Yet that appears to have been the case with Eric Saldarriaga, a private investigator in New York who was sentenced on June 26 to serve up to three months in federal prison for hacking into dozens of personal email accounts.
A year before he pleaded guilty, Mr. Saldarriaga tried, in vain, to cooperate with federal authorities in a bid to avoid prison time. In the end, prosecutors decided the information he provided was not enough to pursue charges against anyone else, according to court filings in the case that were unsealed on Tuesday.
What seemed to trouble Mr. Saldarriaga the most in the weeks since his guilty plea was that the full extent of his efforts to help authorities might become public and prompt at least one of his former clients to possibly retaliate against him.
“I now fear for the safety of my family,” Mr. Saldarriaga wrote in a previously redacted letter to Judge Richard J. Sullivan of the United States District Court in Manhattan just days before his sentencing.

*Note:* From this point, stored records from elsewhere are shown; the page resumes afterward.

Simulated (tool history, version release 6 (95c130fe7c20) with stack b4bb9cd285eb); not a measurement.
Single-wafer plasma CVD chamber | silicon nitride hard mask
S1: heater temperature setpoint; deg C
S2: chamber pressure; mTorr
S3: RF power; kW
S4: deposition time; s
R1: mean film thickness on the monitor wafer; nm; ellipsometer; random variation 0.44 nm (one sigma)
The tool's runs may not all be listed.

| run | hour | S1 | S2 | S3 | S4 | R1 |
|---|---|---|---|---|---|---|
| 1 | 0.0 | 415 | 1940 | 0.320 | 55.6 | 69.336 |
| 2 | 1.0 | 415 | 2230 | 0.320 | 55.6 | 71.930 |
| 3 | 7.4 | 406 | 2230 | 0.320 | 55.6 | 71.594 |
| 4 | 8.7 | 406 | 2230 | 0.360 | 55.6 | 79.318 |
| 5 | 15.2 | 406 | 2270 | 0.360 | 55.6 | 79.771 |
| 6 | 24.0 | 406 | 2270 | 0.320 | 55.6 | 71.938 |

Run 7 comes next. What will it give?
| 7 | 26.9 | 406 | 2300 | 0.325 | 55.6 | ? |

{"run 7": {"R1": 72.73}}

Mr. Saldarriaga’s efforts at cooperation began shortly after federal authorities first approached him in March 2014 and said they had evidence that he paid an overseas hacker-for-hire firm to illegally obtain passwords to email accounts for dozens of individuals. Mr. Saldarriaga agreed to help the authorities and recorded several phone calls with one person who had hired him to hack into several personal email accounts, the unsealed court filings show.
The unidentified person that Mr. Saldarriaga taped the phone calls with is described by federal authorities as being one of his main clients in the filing. The client is said to be someone who has done investigations on behalf of the Church of Scientology, said people briefed on the case but not authorized to speak publicly.
Nothing in the newly released filings publicly identifies the church as being associated with Mr. Saldarriaga. But the day before he was sentenced, federal prosecutors filed victim impact statements from two people who have been outspoken critics of Scientology and were told by federal authorities that their email accounts may have been illegally hacked by Mr. Saldarriaga.
Federal authorities, who had requested that Mr. Saldarriaga be sentenced to a term of six months in prison after his guilty plea, did not explain in the unsealed documents why they found the private investigator’s evidence insufficient.
As his sentencing approached, Mr. Saldarriaga grew increasingly worried that if his attempted cooperation became public, his former client might come after him or his family. In his letter to the judge, he expressed concern about the coverage of his case in The New York Times and that information he had provided to authorities had been leaked to the press.
Federal prosecutors also took note. A few days before sentencing they sent a confidential letter to Judge Sullivan suggesting that Mr. Saldarriaga’s personal safety might be in jeopardy. Daniel Noble, a prosecutor working for Preet Bharara, the United States attorney in Manhattan, said authorities had no evidence of a specific threat but did not discount Mr. Saldarriaga’s concerns. Citing the potential for retaliation, Mr. Noble and Mr. Saldarriaga’s lawyer, Peter Brill, redacted most references to his efforts at cooperation from any court filings.
Judge Sullivan met privately with Mr. Noble, Mr. Saldarriaga and Mr. Brill in his chambers just before the public sentencing. Judge Sullivan wanted to discuss whether the threats were substantial enough to keep secret the details of Mr. Saldarriaga’s cooperation.
During the 20-minute closed-door conference, Mr. Saldarriaga told Judge Sullivan that the person he had sought to gather evidence on “has the means and motive and the opportunity financially to do anything, and to cause great distress to my family.” He also expressed concern that another person he provided information to authorities about had “ties in foreign governments.”
Judge Sullivan said he was sympathetic, but said there was a presumption that court proceedings and court filings should be public. The judge said a fear of retaliation is not enough to warrant keeping a person’s efforts at cooperation out of the public record.
“It’s not enough to imagine,” said Judge Sullivan, according to the transcript of the proceeding. “People cooperate against insider trading defendants who have access to a lot of money, presumably, and yet there’s no articulable basis to think that they are going to retaliate in any way.”
The proceeding ended with Judge Sullivan ordering the unsealing of the redacted filings as well as the transcript of the private meeting. The judge said, however, that the “specific names” of any clients that Mr. Saldarriaga had provided evidence against could remain private.